How to Create Course Listings Using an Accordion Style

Creating a Course List using an Accordion Style by copying and pasting

  1. Log in to the Sitefarm website, the login is usually at the bottom of the page. If you don't have access contact a staff member to get you access.
login link
  1. Once logged in, click Content in the left top corner.
  2. Click the "+ Add content" button, then click "Basic Page". Fill in the Title and Body by adding any descriptive text. 
add content button
  1. Click on "Expand All" and highlight/copy the accordion below and paste it into the body of your content page. 
  2. You will need to highlight the entire text again, and select "Accordion" from the Styles list. 
selecting accordion style
  1. Edit the existing content in the light blue field and include your courses. Do not use bullet points or it will break the accordion element.  
    1. In order to add more courses in each category, or create a new line in the same category, press "Shift+Enter" to create a line break. Pressing just the Enter/Return key will create a new category instead. If you accidentally create a new category, press the backspace key to go back. 
    2. The accordion style is for simple, regular text only. Do not add additional bulleted or numbered lists, images, media elements, or features available from the WYSIWYG's icon bars. Doing so will break the element.

  • Lower Division
  • HIS 4A: History of Western Civilization (Europe) - Austin Powell
    Lecture—3 hour(s); Discussion—1 hour(s). Growth of western civilization from late antiquity to the Renaissance. 
  • Undergraduate Seminars
  • HIS 141: France Since 1815 (Europe) - Professor Zientek
    Lecture—3 hour(s); Term Paper. France since 1815.
    Description: TBD
  • Upper Division
  • HIS 161: Human Rights in Latin America (Latin America) - Professor Walker 

    Description: Lecture—3 hour(s); Term Paper.  History of the origins, denial and protection of Human Rights in Latin America. Emphasis on dictatorships, political violence, social resistance, democracy, justice, accountability, truth commissions, memory. (Same course as HMR 161.) 
    Description: This course examines the origin of the concept of human rights globally and its impact and development in Latin America. We will pay particular attention to certain countries (Argentina, Peru, and Guatemala), but students will be allowed to develop their own interests in a final paper. Key topics include the Cold War; violence and memory; environmentalism; and truth commissions and justice.  Students will be asked to write two take-home papers of 3 pages as well as one 5-7-page paper.   Or, students may petition to write a single, 11-13-page paper. There will also be a map quiz, a mid-term, and final.  

  • Graduate Seminars
  • HIS 201I: Sources & General Literature of History: Latin America Since 1810 - Professor Reséndez
    Seminar—3 hour(s); Term Paper. Designed primarily for students preparing for higher degrees in history. Latin America since 1810.
    Topic: Mexico
    Description: The historiography of Mexico rightly showcases a unique nation, but it can also be too inward looking at times. This graduate seminar will survey Mexico’s long and tumultuous history in a global context. It will examine Mexico’s colonization by the most powerful European empire of the early modern era, its close ties to Asia across the Pacific from the sixteenth through the nineteenth centuries, its fluid relations with Native American societies across North America, its continent-shaping war with the United States in 1846-48, the “secret war” waged from the United States and Europe that Mexico endured in the course of the revolution of 1910-1920, and its vibrant student movement of 1968 similar to what occurred in other countries but that ended in a massacre. Mexico’s history was both local and global, as it occurred everywhere else.

 

Creating a Course List using an Accordion Style from Scratch 

Part 1: Create the new courses page

1. Log in to the Sitefarm website, the login is usually at the bottom of the page. If you don't have access contact a staff member to get you access.

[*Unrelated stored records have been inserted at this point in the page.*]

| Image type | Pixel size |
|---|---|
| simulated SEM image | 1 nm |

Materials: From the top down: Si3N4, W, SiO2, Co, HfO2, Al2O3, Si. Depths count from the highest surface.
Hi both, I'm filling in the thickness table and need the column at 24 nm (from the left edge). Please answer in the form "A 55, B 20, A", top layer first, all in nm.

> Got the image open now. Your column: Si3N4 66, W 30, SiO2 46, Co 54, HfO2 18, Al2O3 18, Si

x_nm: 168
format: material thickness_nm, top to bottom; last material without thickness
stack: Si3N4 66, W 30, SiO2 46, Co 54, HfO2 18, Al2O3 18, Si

2. Once logged in, click Content in the left top corner.

3. Click the "+ Add content" button, then click "Basic Page". Fill in the Title and Body by adding any descriptive text. 

  1. Begin by clicking on the Insert bullet list icon: Icon image representing the option to insert a bulleted list into a web page.
  2. The first bullet represents your visible title. When this has been typed in, press your Enter/Return key to add a new bullet point.
bullet point list of courses

 

4. Enter the text for this entry's body region. 

When you have eight or less pairs of title/body text, highlight your list of bullet points, then use the Styles menu available from your icon bar and select the Accordion List style.

highlighted text
selecting accordion style

 

accordion style formatting
  1. In order to add more courses in each category, press "Shift+Enter" to create a line break. Pressing just the Enter/Return key will create a new category instead. 
Rules for using the Accordion List style 
  1. This element is for simple, regular text only. Do not add additional bulleted or numbered lists, images, media elements, or features available from the WYSIWYG's icon bars. Doing so will break the element.
  2. Bold, italic, strikethrough, links to internal or external content, anchor points, links to documents are allowed.